I have just recently (I think it was this year, but could have been late December) reconsidered my views and slightly changed them, too. But the view that each individual should be responsible solely for getting the best possible outcome for themselves is just so good it's going to take a lot of really compelling arguments to change that. Even this whole thread is a very good example of why that is the case — when you have the following views:
- when you disagree with someone, it's the other person's fault for being a person who disagrees for the sake of disagreeing
- when you derail your own thread, it was the "trolls" who derailed it
- when you're posting stupid and offensive stuff on the Internet it's the fault of a lot of negative crap in your life coming up to the surface on its own without you having any influence on it at all
- when people have actual data showing that you've been more rude and insulting than the other posters after you've accused the others of being rude and insulting, your being rude and insulting is also a direct consequence of the (non-existent) rudeness and insults by the other people and you were completely devoid of any agency on that matter and the person collecting the data is also at fault for going through all that trouble just to have one more thing to scold you for
- when you don't have data about the subject you're making a thread on and you make estimates as a substitute, and a bit later someone (presumably the first person who still remembered where that data was) comes and has the relevant data, all of your false estimates were false because other people didn't tell you you could have looked up the data yourself
, you tend to cause shitstorms and get banned. And the next time you join a forum, it's going to happen again because somehow after the last incident, the other people haven't managed to improve themselves so that they could cater to you. Feeling entitled to certain kind of special treatment from other people causes trouble for the people around you, not receiving that special treatment causes you to hold stupid grudges against people, perceivably not being able to influence things in your own life is very unsatisfying and things suck for yourself and everyone involved.

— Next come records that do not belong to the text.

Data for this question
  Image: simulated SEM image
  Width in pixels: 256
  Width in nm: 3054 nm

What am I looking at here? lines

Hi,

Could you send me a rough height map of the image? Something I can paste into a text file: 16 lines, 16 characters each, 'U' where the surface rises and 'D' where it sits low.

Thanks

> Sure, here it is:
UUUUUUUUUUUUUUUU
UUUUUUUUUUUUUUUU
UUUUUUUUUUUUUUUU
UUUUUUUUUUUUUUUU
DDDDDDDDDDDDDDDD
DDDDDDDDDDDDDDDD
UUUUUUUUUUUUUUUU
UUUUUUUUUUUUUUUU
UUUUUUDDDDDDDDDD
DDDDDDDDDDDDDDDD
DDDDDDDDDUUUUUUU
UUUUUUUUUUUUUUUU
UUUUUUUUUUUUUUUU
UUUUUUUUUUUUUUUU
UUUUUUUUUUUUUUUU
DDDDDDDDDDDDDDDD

If I'm participating in a discussion online with someone who disagrees with me even though I don't like it, it's my own fault for participating in it. If I derail a thread that I'd rather not have derailed, it's my own fault. If people call me out on posting stupid stuff on the Internet, it's my own fault, and if a lot of negative crap is going on in my life, that's also my own fault. Even if people were being rude and insulting towards me, that would be my own fault for not deserving better treatment, and taking offense from lighthearted jokes would most certainly be my own fault. Then I can learn from the experience, become a better person, and hopefully next time things will work out better.
As it turns out, with these views, I managed to have this discussion without appearing overly antagonistic while thoroughly enjoying the entire thread. I've also been under the impression that most people who are important to me actually do like me, and I don't really see how it would make them like me more if I stopped intentionally trying to be a person that they would like and started demanding that they have to do their best to be the kind of people that I like instead.